I've I thought about processing this sequentially using a lapply on a list version of my stack (something like as.list(stk)) but it will take ages to process, I think (based on a benchmarking exercise with the first two layers), so I was hoping for another solution.

I can probably split the SpatRaster into sections, but I thought terra would do that automagically, but processing by chunks

Here's a reprex:

library(terra)
library(data.table)

r <- rast(nrow = 10, ncol = 11, ext = c(-130.3125, -109.6875, 45.625, 58.125), resolution = c(1.875, 1.25),  crs = "EPSG:4326")
r[] <- runif(n = ncell(r))
stk <- eval(parse(text = paste0("rast(list(", paste(rep("r", 2880), collapse = ", "), "))")))

xyz <- data.table(x = sample(seq(-130.3125, -109.6875, by = 0.0001), size = 2785518, replace = TRUE),
                  y = sample(seq(45.625, 58.1255, by = 0.00001), size = 2785518, replace = TRUE))

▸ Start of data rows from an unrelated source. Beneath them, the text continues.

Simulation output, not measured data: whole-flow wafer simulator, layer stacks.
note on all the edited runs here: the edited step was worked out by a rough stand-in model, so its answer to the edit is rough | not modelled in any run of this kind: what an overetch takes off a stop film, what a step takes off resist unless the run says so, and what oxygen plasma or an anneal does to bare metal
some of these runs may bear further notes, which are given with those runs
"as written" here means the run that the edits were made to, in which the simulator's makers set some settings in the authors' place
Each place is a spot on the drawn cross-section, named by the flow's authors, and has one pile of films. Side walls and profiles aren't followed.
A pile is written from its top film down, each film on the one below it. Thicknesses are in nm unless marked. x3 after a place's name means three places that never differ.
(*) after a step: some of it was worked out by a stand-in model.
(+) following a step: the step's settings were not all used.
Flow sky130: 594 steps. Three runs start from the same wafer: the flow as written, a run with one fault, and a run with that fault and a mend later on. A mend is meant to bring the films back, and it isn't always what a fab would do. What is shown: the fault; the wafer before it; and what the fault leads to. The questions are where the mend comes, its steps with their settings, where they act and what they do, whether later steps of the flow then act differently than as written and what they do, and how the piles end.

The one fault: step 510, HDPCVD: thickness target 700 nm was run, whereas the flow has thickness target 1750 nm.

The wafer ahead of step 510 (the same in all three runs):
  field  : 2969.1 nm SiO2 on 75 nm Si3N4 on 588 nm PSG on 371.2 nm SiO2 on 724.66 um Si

tester <- extract(stk, xyz, method = "bilinear") 
# Error: std::bad_alloc

I've trying setting terraOptions(memmax = 0.1, memmin = 0.1) to see if that increased the number of processing chunks (or triggered it), but it didn't and I get the same error.

> mem_info(stk)

------------------------
Memory (GB) 
------------------------
check threshold : 1 (memmin)
available       : 23.98
allowed (60%)   : 14.39
needed (n=1)    : 0
------------------------
proc in memory  : TRUE
nr chunks       : 1
------------------------
> terraOptions(memmax = 0.1, memmin = 0.1)
> mem_info(stk)

------------------------
Memory (GB) 
------------------------
check threshold : 0.1 (memmin)
available       : 0.1 (memmax)
allowed (60%)   : 0.06
needed (n=1)    : 0
------------------------
proc in memory  : TRUE
nr chunks       : 1
------------------------

This issue is potentially related to operation on a very large raster in terra causes std::bad_alloc but I couldn't find a solution there

UPDATE: Following @robert-hijmans 's second suggestion here's a solution that uses extract(..., bilinear = TRUE) and avoids extracting the same cell value more than once:

library(terra)
library(data.table)

r <- rast(nrow = 10, ncol = 11, ext = c(-130.3125, -109.6875, 45.625, 58.125), resolution = c(1.875, 1.25),  crs = "EPSG:4326")
r[] <- runif(n = ncell(r))
stk <- eval(parse(text = paste0("rast(list(", paste(rep("r", 2880), collapse = ", "), "))")))

xyz <- data.table(x = sample(seq(-130.3125, -109.6875, by = 0.0001), size = 2785518, replace = TRUE),
                  y = sample(seq(45.625, 58.1255, by = 0.00001), size = 2785518, replace = TRUE))

## get raster cell coordinates for the selected points:
point2CellCoords <- data.table(cell = cellFromXY(stk, xyz), xyz)

## now make a vector of unique cell coordinates
uniqueCoords <- data.table(cell = point2CellCoords$cell, xyFromCell(stk, point2CellCoords$cell)) |>
  na.omit() |>
  unique()

## extract for unique locations and bind back to all points.
tester <- extract(stk, uniqueCoords[, .(x, y)], method = "bilinear") |>
  as.data.table()
tester$cell <- uniqueCoords$cell

result <- tester[point2CellCoords, on = "cell"]
1

There are 1 best solutions below

3
Robert Hijmans On BEST ANSWER

You can do the extraction in chunks. That is, do not split the rasters, but rather do the extraction for subsets of the points (rows of xyz).

For example

i <- ceiling(1:nrow(xyz) / 500000)
u <- unique(i)
tester <- lapply(u, extract(stk, xyz[u==i, ], method = "bilinear") )
tester <- do.call(rbind, tester)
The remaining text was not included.